In Nashville, Google Fiber Gets Caught in Legal Battle

When Google first announced its plan to bring ultra high-speed broadband internet to select locations across the United States, cities clamored to be a part of the process. Now, more than 6 years later, the Fiber project’s process of delivering high-speed broadband to the Netflix-addicted masses has proved to a bit more slow going than anticipated, with only 6 cities currently connected and served by the new network.
For the most part, delays have been due to the sheer amount of time it takes to dig up and lay massive amounts of fiber optic cable underground. For instance, by the time North Carolina’s Triangle Fiber network is complete, over 5700 miles of fiber optic cable and necessary accompanying infrastructure will have been constructed.
Google has responded to this slow and costly network development by rethinking fiber optic cable installation as the path to high speed internet; from experimenting with wireless internet delivery, to pushing municipalities to rewrite ordinances so that Fiber can more readily access utility poles.

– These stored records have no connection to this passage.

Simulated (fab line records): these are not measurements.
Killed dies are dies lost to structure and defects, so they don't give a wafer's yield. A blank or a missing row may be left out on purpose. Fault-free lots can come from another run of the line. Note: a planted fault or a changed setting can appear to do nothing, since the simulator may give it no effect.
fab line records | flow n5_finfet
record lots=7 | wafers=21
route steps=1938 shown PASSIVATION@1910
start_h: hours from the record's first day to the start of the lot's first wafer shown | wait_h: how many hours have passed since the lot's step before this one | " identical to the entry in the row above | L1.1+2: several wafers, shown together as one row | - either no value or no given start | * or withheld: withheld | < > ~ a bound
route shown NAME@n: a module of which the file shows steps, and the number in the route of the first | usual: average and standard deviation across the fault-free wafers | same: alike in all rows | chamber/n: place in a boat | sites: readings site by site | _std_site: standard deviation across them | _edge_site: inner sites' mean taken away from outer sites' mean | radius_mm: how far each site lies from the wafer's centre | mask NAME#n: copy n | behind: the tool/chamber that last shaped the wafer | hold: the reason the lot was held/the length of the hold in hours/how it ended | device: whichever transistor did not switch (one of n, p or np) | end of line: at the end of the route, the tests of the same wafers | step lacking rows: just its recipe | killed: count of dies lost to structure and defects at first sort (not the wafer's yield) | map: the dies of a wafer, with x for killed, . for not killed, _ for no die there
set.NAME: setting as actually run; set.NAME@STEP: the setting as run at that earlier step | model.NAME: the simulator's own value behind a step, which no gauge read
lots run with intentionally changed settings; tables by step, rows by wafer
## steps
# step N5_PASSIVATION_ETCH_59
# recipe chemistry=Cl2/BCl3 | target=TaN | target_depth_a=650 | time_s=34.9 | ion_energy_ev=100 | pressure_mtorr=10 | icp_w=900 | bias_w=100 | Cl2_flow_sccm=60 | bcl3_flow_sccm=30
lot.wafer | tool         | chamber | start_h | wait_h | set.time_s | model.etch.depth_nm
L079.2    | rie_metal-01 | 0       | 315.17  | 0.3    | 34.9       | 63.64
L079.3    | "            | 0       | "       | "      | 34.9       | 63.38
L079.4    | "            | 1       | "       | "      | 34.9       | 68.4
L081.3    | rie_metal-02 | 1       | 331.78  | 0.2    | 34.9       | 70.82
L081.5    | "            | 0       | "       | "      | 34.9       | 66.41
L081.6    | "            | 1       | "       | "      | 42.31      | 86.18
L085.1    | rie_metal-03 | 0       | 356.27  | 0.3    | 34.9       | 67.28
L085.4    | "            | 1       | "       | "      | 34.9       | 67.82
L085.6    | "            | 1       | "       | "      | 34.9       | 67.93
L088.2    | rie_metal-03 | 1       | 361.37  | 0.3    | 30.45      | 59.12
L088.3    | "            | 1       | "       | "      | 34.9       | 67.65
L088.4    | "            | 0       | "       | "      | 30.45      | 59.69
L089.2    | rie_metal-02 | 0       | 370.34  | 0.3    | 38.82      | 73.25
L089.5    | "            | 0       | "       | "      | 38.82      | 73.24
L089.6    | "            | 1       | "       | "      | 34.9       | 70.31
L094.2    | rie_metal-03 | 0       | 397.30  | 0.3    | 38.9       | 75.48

Faster access to utility poles can mean faster broadband installation, but as the Nashville Metro Council discovered last week, it can also be a quick way to wind up in federal court.

 
At the urging of Alphabet, Google Fiber’s parent company, and against the fierce opposition of AT&T, Nashville passed a “One Touch Make Ready” ordinance, which allows one professional Google Fiber crew (or any other new Internet Service Provider looking to install their services) to move existing lines owned by other companies in order to make room for the new broadband lines. Without the ordinance, Google Fiber would need to wait for existing line’s companies to send crews to move their own wires – a case of waiting for the old competition to literally make room for the new. Days after the ordinance passed, AT&T filed for an injunction, almost certainly ensuring further delay to Fiber’s progress in the city.
In the pending lawsuit, AT&T claims both that Nashville is overstepping the boundaries of its charter and breaking a contract made with AT&T in 1958. In terms of Nashville’s charter, AT&T claims that the metro council has no authority to make any decisions over changes in utility pole use, as the city’s charter grants the Electric Power Board sole authority over decisions regarding utility pole maintenance. Whether this interpretation holds power remains to be seen, as the city will likely zap back that the charter makes clear the board is an “agent” of the council, and no inappropriate lines were crossed when the Metro Council passed the ordinance.
Did Nashville tie its hands and powerlines to AT&T pre-internet? An alternative argument raised in the lawsuit seems to cut through Fiber’s desired plans; the city contracted with AT&T in 1958 for what seemed a mutually beneficial relationship; each entity could place lines on poles owned by the other, provided that each entity would be solely responsible for their own lines. It was likely difficult to anticipate not only the rise of the internet pre-1960, let alone the amount of competitors vying for use of pre-existing infrastructure in the modern day. Alas, a contract from pre-internet days could potentially stall the installation of newcomers to providing broadband service.
While Nashville is almost certainly not the last municipality that might get entangled in a legal battle between new and old utility providers, at least North Carolinians can rest easy for now. Nashville and the Triangle were announced as future Fiber regions back in January 2015; Nashville will remain mired in a legal battle for the foreseeable future while the Triangle’s first municipality went live with Fiber earlier this month.